National Park Service officials said Andres "Andy" Adams died and his brother Jacob was presumed dead, though the search continued, the Associated Press reports. Their mother Char-Lee Hargis Adams of Yorba Linda was hurt trying to save them.
The ten-year-old is the third drowning victim of the year at Yosemite National Park. It's the second time in just over a year that a tragedy has befallen members of a church during an outing to the deceptively treacherous Merced River. This drowning follows the drowning of three people at a nearby spot along the same trail last year, reports CNN.
The accident happened along the Mist Trail leading up to Vernal Fall. The trail is popular among tourists as it can be user friendly and offers spectacular views. As a California family walked the trail, the two young victims took a break too close to the Merced River, where they were swept in.

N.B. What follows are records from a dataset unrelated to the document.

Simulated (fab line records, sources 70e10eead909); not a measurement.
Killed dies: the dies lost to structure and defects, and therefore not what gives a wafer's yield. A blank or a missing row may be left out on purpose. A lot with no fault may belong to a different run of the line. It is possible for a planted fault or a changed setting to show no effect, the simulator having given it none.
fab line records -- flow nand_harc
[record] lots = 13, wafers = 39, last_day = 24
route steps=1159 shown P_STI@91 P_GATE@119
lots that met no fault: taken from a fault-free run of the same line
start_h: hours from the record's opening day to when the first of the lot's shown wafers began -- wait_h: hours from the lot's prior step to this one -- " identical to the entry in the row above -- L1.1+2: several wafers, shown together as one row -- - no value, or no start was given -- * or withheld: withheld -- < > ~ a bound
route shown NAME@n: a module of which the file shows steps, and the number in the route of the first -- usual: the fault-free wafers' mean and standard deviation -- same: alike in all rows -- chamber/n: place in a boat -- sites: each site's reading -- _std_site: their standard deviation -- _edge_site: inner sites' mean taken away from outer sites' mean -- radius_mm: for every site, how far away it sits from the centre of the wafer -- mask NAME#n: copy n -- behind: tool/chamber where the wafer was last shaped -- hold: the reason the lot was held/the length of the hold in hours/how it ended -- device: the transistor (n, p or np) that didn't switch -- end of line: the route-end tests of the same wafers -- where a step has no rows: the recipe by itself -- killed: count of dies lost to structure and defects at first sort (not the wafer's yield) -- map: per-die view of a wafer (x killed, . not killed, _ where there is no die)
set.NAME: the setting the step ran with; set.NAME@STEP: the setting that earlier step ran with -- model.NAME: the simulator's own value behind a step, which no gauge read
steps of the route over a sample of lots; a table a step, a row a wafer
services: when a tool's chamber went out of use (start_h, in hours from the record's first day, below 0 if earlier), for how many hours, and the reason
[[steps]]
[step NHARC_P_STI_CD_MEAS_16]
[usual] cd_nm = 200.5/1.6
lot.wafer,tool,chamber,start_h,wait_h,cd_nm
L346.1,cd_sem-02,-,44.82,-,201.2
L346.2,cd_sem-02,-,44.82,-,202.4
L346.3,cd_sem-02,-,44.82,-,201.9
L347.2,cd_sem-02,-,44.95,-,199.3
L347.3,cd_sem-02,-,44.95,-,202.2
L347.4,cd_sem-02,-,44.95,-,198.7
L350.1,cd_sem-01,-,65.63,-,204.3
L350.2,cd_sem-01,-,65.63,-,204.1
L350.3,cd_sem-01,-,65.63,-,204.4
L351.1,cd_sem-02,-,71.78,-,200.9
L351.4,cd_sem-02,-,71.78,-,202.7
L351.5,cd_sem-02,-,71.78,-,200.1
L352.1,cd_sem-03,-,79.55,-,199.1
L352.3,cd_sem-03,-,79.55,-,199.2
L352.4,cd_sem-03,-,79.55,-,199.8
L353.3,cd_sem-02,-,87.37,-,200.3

As the Yosemite death toll mounts, some may be wondering whether the national park could be held liable for the deaths.
There are certainly some arguments that favor holding the national park liable for accidents and deaths along its popular and demarcated trails. Hundreds of thousands of tourists visit the park and many are completely unprepared for the wilds of Yosemite. Yet, one could claim that the park should better warn visitors about the dangers of known popular trails like the Mist Trail. This is especially true given the history of deadly accidents.
On the other hand, there may be more arguments as to why the national park should not be held liable for the Yosemite deaths. Chiefly, the national park is wild, and waterways and waterfalls, while spectacular, can be dangerous.
Yosemite deaths, especially those that involve young children are sad. However, a large part of the allure of Yosemite is that one is out in nature -- including all the dangers of the natural world.